A firm's bonds have a maturity of 8 years with a $1,000 face value, have an 11% semiannual coupon, are callable in 4 years at $1,148, and currently sell at a price of $1,271.54.
What is their nominal yield to maturity? Do not round
intermediate calculations. Round your answer to two decimal
places.
%
What is their nominal yield to call? Do not round intermediate
calculations. Round your answer to two decimal places.
%
What return should investors expect to earn on these bonds?

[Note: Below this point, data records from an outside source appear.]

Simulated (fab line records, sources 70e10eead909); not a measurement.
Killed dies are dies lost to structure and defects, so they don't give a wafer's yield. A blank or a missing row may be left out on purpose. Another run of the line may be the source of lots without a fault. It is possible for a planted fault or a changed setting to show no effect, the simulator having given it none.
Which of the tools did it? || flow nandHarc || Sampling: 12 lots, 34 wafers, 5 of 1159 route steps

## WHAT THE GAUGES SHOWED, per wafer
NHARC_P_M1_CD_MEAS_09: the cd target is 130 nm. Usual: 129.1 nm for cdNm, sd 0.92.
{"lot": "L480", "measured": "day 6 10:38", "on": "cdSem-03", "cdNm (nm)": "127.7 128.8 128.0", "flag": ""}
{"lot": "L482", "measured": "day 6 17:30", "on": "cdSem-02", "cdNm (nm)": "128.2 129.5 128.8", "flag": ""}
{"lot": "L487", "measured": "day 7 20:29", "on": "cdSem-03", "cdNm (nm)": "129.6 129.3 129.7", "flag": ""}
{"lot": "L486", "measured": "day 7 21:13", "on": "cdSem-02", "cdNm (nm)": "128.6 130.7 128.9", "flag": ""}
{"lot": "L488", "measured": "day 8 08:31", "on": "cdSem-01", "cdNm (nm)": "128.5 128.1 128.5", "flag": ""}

Investors would not expect the bonds to be called and to earn the YTM because the YTM is greater than the YTC.
Investors would not expect the bonds to be called and to earn the YTM because the YTM is less than the YTC.
Investors would expect the bonds to be called and to earn the YTC because the YTC is less than the YTM.
Investors would expect the bonds to be called and to earn the YTC because the YTM is less than the YTC.
Investors would expect the bonds to be called and to earn the YTC because the YTC is greater than the YTM.
Answer a.
Face Value = $1,000
Current Price = $1,271.54
Annual Coupon Rate = 11%
Semiannual Coupon Rate = 5.5%
Semiannual Coupon = 5.5%*$1,000 = $55
Semiannual Period to Maturity = 16 (8 years)
Let semiannual YTM be i%
$1,271.54 = $55 * PVIFA(i%, 16) + $1,000 * PVIF(i%, 16)
Using financial calculator:
N = 16
PV = -1271.54
PMT = 55
FV = 1000
I/Y = 3.29%
Semiannual YTM = 3.29%
Annual YTM = 2*3.29%
Annual YTM = 6.58%
Answer b.
Call Price = $1,148
Current Price = $1,271.54
Semiannual Coupon = $55
Semiannual Period to Call = 8 (4 years)
Let semiannual YTM be i%
$1,271.54 = $55 * PVIFA(i%, 8) + $1,148 * PVIF(i%, 8)
Using financial calculator:
N = 8
PV = -1271.54
PMT = 55
FV = 1148
I/Y = 3.24%
Semiannual YTC = 3.24%
Annual YTC = 2*3.24 %
Annual YTC = 6.48%
Answer c.
Investors would not expect the bonds to be called and to earn the YTM because the YTM is greater than the YTC.